What to Do With $125 Million? Ask Derek Carr

What to Do With $125 Million? Ask Derek Carr

When Derek Carr signed his $125 million dollar contract extension, he instantly became the NFL’s highest paid player. Not just its current highest paid player—rather, the highest paid player in league history.

The interview following this signing became news not simply for the surprising amount of money that the fourth year player out of Fresno State is receiving, but because his response to the question, “What will you do with the money?” took everyone off guard.

Reporter: “Your priorities in life and everything are well known, but it is a huge contract. You’re not really an extravagant guy, but is there one thing that you’re going to splurge on?”

Carr: “Chick Fil A. I’ve been eating clean, I’ll probably get some Chick Fil A.”

A pleasant, folksy, “how could you not like this guy” comment. Standard fare among those in the image business who want to be seen as “normal” after receiving many lifetimes of normal salaries to play football.

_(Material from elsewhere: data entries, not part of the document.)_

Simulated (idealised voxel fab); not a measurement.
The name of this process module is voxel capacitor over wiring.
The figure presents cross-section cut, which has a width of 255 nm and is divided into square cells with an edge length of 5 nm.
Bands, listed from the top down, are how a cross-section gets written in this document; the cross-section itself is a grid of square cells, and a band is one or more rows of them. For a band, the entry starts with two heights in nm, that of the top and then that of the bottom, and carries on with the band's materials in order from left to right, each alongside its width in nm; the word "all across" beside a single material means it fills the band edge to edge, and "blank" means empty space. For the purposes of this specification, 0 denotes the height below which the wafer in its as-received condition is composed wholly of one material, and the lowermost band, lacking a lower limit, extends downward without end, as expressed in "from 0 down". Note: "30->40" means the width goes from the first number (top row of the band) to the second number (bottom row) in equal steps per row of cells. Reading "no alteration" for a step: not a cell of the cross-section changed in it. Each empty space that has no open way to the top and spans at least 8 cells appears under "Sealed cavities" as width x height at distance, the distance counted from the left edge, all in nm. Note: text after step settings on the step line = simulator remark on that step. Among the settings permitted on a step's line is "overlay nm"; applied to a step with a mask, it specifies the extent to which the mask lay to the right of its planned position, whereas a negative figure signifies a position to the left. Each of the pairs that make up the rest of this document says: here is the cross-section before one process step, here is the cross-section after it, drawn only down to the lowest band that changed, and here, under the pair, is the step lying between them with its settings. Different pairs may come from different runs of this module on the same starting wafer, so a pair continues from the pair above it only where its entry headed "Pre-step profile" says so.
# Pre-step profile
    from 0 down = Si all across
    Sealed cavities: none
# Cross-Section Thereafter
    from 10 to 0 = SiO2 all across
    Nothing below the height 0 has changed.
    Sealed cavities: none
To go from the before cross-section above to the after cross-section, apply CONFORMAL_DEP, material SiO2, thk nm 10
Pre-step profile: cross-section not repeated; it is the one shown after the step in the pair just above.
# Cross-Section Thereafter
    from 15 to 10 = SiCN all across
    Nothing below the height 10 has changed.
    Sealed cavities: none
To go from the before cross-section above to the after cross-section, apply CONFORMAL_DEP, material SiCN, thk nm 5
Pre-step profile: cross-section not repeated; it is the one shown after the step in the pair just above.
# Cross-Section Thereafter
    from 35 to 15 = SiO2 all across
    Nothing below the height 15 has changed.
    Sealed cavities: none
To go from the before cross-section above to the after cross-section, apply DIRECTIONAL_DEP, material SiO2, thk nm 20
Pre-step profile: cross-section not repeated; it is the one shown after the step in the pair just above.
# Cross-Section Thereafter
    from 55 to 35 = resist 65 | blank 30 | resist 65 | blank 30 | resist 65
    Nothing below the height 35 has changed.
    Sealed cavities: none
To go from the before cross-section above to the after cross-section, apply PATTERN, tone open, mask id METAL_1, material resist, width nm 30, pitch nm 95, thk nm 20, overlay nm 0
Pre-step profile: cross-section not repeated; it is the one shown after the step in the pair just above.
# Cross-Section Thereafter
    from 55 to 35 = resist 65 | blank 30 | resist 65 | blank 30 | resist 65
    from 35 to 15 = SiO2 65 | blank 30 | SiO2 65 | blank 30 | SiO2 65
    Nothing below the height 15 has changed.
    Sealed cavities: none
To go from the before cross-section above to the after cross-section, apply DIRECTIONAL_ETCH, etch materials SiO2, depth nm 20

Besides being great free advertising for the nation’s largest fast food chicken seller, his dining aspirations only set up the far more disorienting comment to follow. Indeed, Carr isn’t the first freshly minted multi-millionaire with a penchant for the local spicy chicken sandwich, but he may be the first to publically acknowledge the trifecta in italics that came next.

Investing in God

But no, uh, first thing I’ll do is I’ll pay my tithe like I have since I was in college getting $700 on a scholarship check. That won’t change, I’ll do that.

That answer sounds like he takes his Dave Ramsey seriously. Or better, his Malachi:

Will man rob God? Yet you are robbing me. But you say, ‘How have we robbed you?’ In your tithes and contributions. You are cursed with a curse, for you are robbing me, the whole nation of you. Bring the full tithe into the storehouse, that there may be food in my house. And thereby put me to the test, says the LORD of hosts, if I will not open the windows of heaven for you and pour down for you a blessing until there is no more need. I will rebuke the devourer for you, so that it will not destroy the fruits of your soil, and your vine in the field shall not fail to bear, says the LORD of hosts. Then all nations will call you blessed, for you will be a land of delight, says the LORD of hosts. (Malachi 13:8-12)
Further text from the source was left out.